The slices can be taken iteratively starting just above the
background and then subsequent slices can be done successively at
greater distances away from the background until reaching the
darkest dots (or lightest if dealing with a negative image) of each
character, word, or line being cut. Each sliced item (character,
word, line, etc.) can be progressively compared to the knowledge
base 30 for possible matches.
[0076] According to one embodiment of the present method, all full
images, part images or dot patterns such as characters, words,
graphics, lines, etc., are stored in the knowledge base as
knowledge base entities in their original skewed state as they were
originally digitized, scanned, or digitally photographed. In other
words, by not de-skewing or by not rotating an image or dot pattern
prior to storing it in the knowledge base, the dot placements and
visual data integrity are preserved and image distortion is
avoided. Knowledge base entities stored in their original skewed
state may also have stored along with them a rotated or de-skewed
version or rotated or de-skewed versions of that entity.
[0077] The skew angle or angle of skew may be stored as an
attribute to each knowledge base pattern or image entity--whether
the entity is an entire image or a dot pattern of a character,
word, characters, words, graphic, graphics, line, lines, entire
page, or other entity. Each pattern type or image type will have
its own skew attribute such as, but not limited to, the following
skew attribute variables or skew data fields: imageSkew,
characterSkew, wordSkew, multiCharacterSkew, multiWordSkew,
graphicSkew, lineSkew, multiLineSkew, pageSkew, and so on. There
may be more skew variables of dot patterns or image entities stored
in the knowledge base as needed which are not specifically
mentioned here. Two methods of deriving the skew angle or angle of
skew for an entire image are depicted in FIGS. 6 and 7.
[0078] There are times when the rotation of known and unknown
images or dot patterns becomes necessary when finding the best
match between them. With sufficient computing abilities, storage
capacities, parallel processing abilities, etc., it is possible to
do either a nearest neighbor rotation or a virtual rotation as
described below. The virtual rotation would allow a rotation
accuracy and preservation of the original image's visual integrity
without image distortion. Once the rotation angle is determined, it
may either be passed to an image rotator software routine, such as
a Java Advanced Imaging routine, or other programming language
imaging routine as known in the art to do the actual rotation or
use a nearest neighbor rotation or a virtual rotation as described
below.
[0079] FIG. 6 shows XY coordinates of the endpoints or end dots of
Line-A of the image file. One method of finding the XY endpoint
coordinates of Line-A is to derive them by finding the end dot
coordinates of a one dot thick line of symmetry that runs
lengthwise through Line-A. If no actual lines exist in the image or
dot pattern then Dotted-Line-C may be drawn (either by manual user
input by the user clicking the mouse on the location of the two
endpoints of Dotted Line-C or the system can automatically
determine the endpoints of Dotted Line-C without manual user input)

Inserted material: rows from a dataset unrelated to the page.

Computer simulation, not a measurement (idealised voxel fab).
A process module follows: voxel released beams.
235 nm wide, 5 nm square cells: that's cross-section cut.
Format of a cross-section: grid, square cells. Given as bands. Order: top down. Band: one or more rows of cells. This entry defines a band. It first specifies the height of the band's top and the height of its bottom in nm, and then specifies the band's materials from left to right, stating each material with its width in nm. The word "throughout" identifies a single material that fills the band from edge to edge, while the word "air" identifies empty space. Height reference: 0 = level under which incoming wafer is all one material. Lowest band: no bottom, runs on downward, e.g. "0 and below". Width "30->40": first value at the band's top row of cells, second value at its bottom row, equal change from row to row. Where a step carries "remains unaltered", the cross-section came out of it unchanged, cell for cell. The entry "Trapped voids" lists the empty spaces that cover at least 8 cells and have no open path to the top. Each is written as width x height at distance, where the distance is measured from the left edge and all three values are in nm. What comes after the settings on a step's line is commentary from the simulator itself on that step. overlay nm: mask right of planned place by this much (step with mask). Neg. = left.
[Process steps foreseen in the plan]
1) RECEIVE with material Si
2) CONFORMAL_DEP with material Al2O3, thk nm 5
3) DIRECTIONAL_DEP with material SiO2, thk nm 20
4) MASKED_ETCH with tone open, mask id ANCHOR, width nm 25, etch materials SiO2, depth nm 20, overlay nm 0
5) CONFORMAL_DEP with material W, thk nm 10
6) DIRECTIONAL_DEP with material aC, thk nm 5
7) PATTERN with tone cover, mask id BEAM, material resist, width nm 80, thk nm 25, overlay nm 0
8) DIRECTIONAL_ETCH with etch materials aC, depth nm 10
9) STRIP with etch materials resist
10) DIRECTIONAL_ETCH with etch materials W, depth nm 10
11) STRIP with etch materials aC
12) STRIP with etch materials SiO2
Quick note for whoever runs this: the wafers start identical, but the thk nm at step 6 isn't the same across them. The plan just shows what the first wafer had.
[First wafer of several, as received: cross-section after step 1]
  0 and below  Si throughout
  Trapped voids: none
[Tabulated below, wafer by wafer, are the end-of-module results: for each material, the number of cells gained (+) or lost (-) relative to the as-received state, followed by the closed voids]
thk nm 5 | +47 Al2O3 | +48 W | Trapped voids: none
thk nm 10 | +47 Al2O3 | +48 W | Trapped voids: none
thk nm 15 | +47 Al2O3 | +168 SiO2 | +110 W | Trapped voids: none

as a temporary line of one dot thickness adjacent to the baseline
of a line of text as shown in FIG. 6. Line-A or Dotted-Line-C can
be good candidates for the skew line but are not necessarily the
only choices. FIG. 6 shows the endpoints of Line-A with coordinates
Xa=20 and Ya=10 for the left end and coordinates Xb=2020 and Yb=510
for the right end. Using trigonometry, the angle of skew is derived
by taking the arctangent of Line-A's rise over run, giving the
result of +14.03624347 degrees in the example depicted.
[0080] For accuracy, it is often preferred to use as many
significant digits and corresponding decimal places as possible in
calculating arctangents to obtain the most reliable and highest
precision angles of skew. The rotation will be either clockwise or
counter-clockwise depending upon whether the slope is positive or
negative giving a corresponding arctangent result that is positive
or negative. The example depicted in FIG. 6 shows a slope rise as a
positive number giving an arctangent result of a positive or
clockwise rotation of +14.03624347 degrees.
[0081] If the image were skewed the other direction as depicted in
FIG. 7, then the Line-A rise would be negative 40 (-40) giving an
arctangent result of a negative or counter-clockwise angle of skew
of -21.80140949 degrees. To de-skew the image in FIG. 6, it must be
rotated clockwise 14.03624347 degrees about any point or dot,
preferably the image's centroid, by passing the angle of skew to
any number of image rotators as known in the art.
[0082] Another way of rotating an image or dot pattern is to take
the angle of skew and rotate the entire image as a whole using a
multi-dimensional linked list. By inputting all image dots into a
multi-dimensional linked list with each dot being linked to its
neighbor dots, when one dot moves, all its neighbor dots move with
it, and the entire image rotating as a single unit due to their
links. This avoids the displacement of dots. A rotation such as
this is virtual and requires a floating point calculation approach
using as many decimal points of accuracy as possible.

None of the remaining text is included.